This has been pretty much the default position of everyone who bought a Q6600 for the last two years. It was such a good chip at the time (particularly if you got a good G0 and overclocked it) that it's been hard to see any reason to upgrade from it since - same thing with the 8800GTX/GTS 512., They were so good at the time it's taken a long time for anything worth upgrading to to come up...

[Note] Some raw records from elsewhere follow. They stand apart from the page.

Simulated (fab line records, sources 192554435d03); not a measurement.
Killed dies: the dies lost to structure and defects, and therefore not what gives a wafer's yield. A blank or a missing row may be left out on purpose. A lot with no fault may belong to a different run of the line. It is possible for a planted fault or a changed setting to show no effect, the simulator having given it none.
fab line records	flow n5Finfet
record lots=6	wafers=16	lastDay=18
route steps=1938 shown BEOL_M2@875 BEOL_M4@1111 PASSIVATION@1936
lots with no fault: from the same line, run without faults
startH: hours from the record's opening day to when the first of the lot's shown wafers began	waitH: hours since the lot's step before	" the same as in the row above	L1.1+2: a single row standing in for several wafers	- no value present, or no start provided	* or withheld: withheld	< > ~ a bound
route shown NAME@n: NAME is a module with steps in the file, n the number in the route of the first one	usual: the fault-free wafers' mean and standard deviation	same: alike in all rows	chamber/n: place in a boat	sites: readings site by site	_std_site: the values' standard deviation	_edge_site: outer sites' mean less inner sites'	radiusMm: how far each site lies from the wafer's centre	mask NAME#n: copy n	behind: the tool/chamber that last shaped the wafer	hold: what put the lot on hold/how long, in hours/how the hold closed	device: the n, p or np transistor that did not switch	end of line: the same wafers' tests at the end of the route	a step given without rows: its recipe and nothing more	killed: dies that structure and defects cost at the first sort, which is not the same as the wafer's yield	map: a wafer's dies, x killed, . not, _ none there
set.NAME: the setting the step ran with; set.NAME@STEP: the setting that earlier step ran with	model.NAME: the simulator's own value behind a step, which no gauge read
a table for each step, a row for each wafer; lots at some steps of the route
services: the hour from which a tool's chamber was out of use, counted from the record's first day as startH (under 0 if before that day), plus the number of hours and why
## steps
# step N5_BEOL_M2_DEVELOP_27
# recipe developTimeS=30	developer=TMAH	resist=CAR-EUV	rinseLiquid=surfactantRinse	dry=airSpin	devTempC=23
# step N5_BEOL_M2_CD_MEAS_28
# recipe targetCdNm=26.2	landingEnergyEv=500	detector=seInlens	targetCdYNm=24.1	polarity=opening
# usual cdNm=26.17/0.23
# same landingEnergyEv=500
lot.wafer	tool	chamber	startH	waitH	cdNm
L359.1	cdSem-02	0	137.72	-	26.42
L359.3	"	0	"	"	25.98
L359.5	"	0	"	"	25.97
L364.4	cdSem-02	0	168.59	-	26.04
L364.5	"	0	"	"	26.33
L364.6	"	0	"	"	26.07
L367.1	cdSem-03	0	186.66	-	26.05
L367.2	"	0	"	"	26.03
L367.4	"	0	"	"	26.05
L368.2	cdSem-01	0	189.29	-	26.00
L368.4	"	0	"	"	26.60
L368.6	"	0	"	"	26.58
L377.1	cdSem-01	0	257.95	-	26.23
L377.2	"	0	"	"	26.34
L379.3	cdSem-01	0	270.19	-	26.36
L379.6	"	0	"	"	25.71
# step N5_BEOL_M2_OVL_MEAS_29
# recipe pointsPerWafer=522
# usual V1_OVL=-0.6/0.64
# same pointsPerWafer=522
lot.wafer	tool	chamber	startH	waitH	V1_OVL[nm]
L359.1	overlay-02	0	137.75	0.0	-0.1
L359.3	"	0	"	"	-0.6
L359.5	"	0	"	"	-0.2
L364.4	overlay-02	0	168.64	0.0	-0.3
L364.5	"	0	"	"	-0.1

In fact, for the kind of workload I put my main rig under I decided a Q6600 was *overkill*, and I've recently downgraded to a Pentium dual core (which I intend to overclock the bejesus out of
).
Let's be honest, this is really what's hurting AMD at the minute. Core 2 was a massive jump in performance - so much so that the cheapest Core 2 on release was faster than the fastest Pentium 4 in almost every situation. It was a game changer, and ever since it was released AMD have been running to stand still. From being consistently ahead of Intel, they suddenly - and I think unexpectedly - found themselves barely competitive with Intel's mid-range and value processors. There's two obvious knock-on effects of that. Firstly it left them with a huge performance gap to bridge and no quick and easy answer: it took until Phenom II launched for them to be competitive with Core 2, let alone anything Intel had been working on in the mean time. But, perhaps more importantly, it also meant they had to adjust their pricing to fit their new position in the performance hierarchy. AMD haven't launched a processor at more than ~ £250 for as long as I can remember, when their top-of-the-range Athlon FXes used to ship with the same $1000 price tag Intel still sees fit to apply to their flagship processors. That means compaction of the entire range, and much lower margins on the top end parts, along with a reduction in revenues and therefore R&D budget (amongst others). That must have had a detrimental effect on the development of Bulldozer, leading to a late, and apparently slightly flawed, chip, stacking up not only against Intel's further developments of a game-changing architecture, but also against a highly revised and optimised version of the K8 architecture in Phenom II which is surprisingly capable.
I can't help wondering if they couldn't have made a high clocked, 8 core Phenom II with the move to 32nm - they've done amazing things with the architecture on a 45nm node, after all...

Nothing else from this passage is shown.